160 reviews64 followers
December 18, 2017
No matter how good the occasional one is, I haven’t before smuggled on a TV documentary series as a ‘good read’ but I make an exception in this case, having just finished watching the 26 part series again. I first remember seeing bits of it as a child back in 1964 when it was run on BBC TV to mark the 50th Anniversary of the outbreak of WW1. We had no TV in the house at the time (Ahhh those happy days!) and my dad used to take my brother and myself to a friends house to watch it.

It has always stuck vividly with me since, and it was with considerable joy that I found it had been released on DVD 10 years ago. It’s been much watched since then. I review it on here for 2 reasons:

• The writing of the series commentary is of a quality equal to some of the best books on the events of the war.
• There are a number of GRs who have a considerable interest in WW1, and it’s far too good a source on the subject to miss.

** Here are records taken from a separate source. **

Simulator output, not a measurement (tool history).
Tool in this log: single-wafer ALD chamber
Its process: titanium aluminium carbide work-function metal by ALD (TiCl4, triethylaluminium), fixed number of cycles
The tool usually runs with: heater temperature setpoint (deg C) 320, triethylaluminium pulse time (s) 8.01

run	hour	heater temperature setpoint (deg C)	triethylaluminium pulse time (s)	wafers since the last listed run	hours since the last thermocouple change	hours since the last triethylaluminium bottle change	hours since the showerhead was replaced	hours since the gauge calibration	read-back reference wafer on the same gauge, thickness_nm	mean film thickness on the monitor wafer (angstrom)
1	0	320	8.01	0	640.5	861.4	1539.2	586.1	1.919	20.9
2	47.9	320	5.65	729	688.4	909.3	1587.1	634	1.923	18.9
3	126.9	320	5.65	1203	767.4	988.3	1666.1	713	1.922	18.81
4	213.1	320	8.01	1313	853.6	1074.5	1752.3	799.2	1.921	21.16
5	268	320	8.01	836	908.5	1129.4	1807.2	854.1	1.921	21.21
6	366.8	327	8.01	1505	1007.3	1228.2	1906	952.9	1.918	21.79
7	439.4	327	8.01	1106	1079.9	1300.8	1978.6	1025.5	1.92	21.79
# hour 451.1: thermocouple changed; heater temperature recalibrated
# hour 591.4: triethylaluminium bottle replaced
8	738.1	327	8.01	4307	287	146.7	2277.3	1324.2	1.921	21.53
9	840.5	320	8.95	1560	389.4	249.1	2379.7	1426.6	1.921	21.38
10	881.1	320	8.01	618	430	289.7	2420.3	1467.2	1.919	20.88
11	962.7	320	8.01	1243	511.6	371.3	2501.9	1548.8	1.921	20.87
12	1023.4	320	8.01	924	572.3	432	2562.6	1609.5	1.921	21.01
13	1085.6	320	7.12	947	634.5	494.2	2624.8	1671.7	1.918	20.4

The 26 episodes provide a clear narrative outline of events on the various fronts, including the home fronts in the various nations involved. It is a powerful narrative history with very clear, sound interpretations of the events. With John Terraine as chief writer of the series, working with a strong team, this is not surprising.


The most powerful element of the series was the wealth of contemporary newsreel footage used. A very small amount of footage from the original movie version of “All Quiet on the Western Front” had to be used to cover a couple of sequences for which they did not have appropriate original material. However, these get pretty well lost among the welter of original material (Added to which, I have always felt that some of the action scenes in that film were very effectively made anyway). This film material provides masses of fantastic source material on all aspects of the war, and of the different fronts and regions in which it took place.

The film footage takes up the great majority of each episode, although there is a sparing but highly effective use of input to camera by veterans from a number of the nations involved. Over the silent film footage are discreet sound-effects, but the narrative commentary is excellent in content, and also in presentation. Michael Redgrave was overall narrator and had a superb voice for the job, backed up by a number of respected actors e.g. Ralph Richardson provided a number of extended quotations from Douglas Haig, Emlyn Williams provided the voice of Lloyd George. of a variety of people who were there, and the statistics – O the statistics that formed the basis of the commentary, there was also some good use of the war poets words in some episodes. Some of the visual material is overwhelming and hits you like a sledge hammer. The conditions – e.g. the mud of Passchendale, the scenes of men in action, (some of which were obviously near contemporary reconstructions), but some clearly straight newsreel footage.

‘Thankfully’ the series was made at a time when it was still considered perfectly ok to be honest about the effects of war, so we do see corpses mangled, decomposing, or in huge numbers; we do see the sheer power and effects of the developing weaponry which is made terrifyingly real & clear, at times just by the use of a few seconds of film footage; we do see the awful effects on civilians - both those caught up in the actual areas where the action took place and those living on the various home fronts.

It is not however a diatribe against war, but it does makes all too clear its effects and consequences. Woven into the visual images and commentary, the statistics come alive in a more than usually devastating way. That by the end of the war between France, Britain, Germany and Austria they had lost over 5 million dead. What?! That in the last few weeks as attempted peace negotiations went on there were a further half a million casualties all round, killed or wounded. What?! That it is October 1918 before we find Haig saying that no more men must die NEEDLESSLY, while back in March of the same year he was still demanding more men, and yet more men, and as many of them as possible, be sent to the front. The series provides a calm and balanced approach to the topic, but facts like that just can’t be received without feeling passionate emotion about the insanity of it all.

The series achieved the same brilliant quality as Ken Burns “American Civil War”, there are considerable resemblances in the approach taken by both. I can’t think of higher praise than that for a history documentary.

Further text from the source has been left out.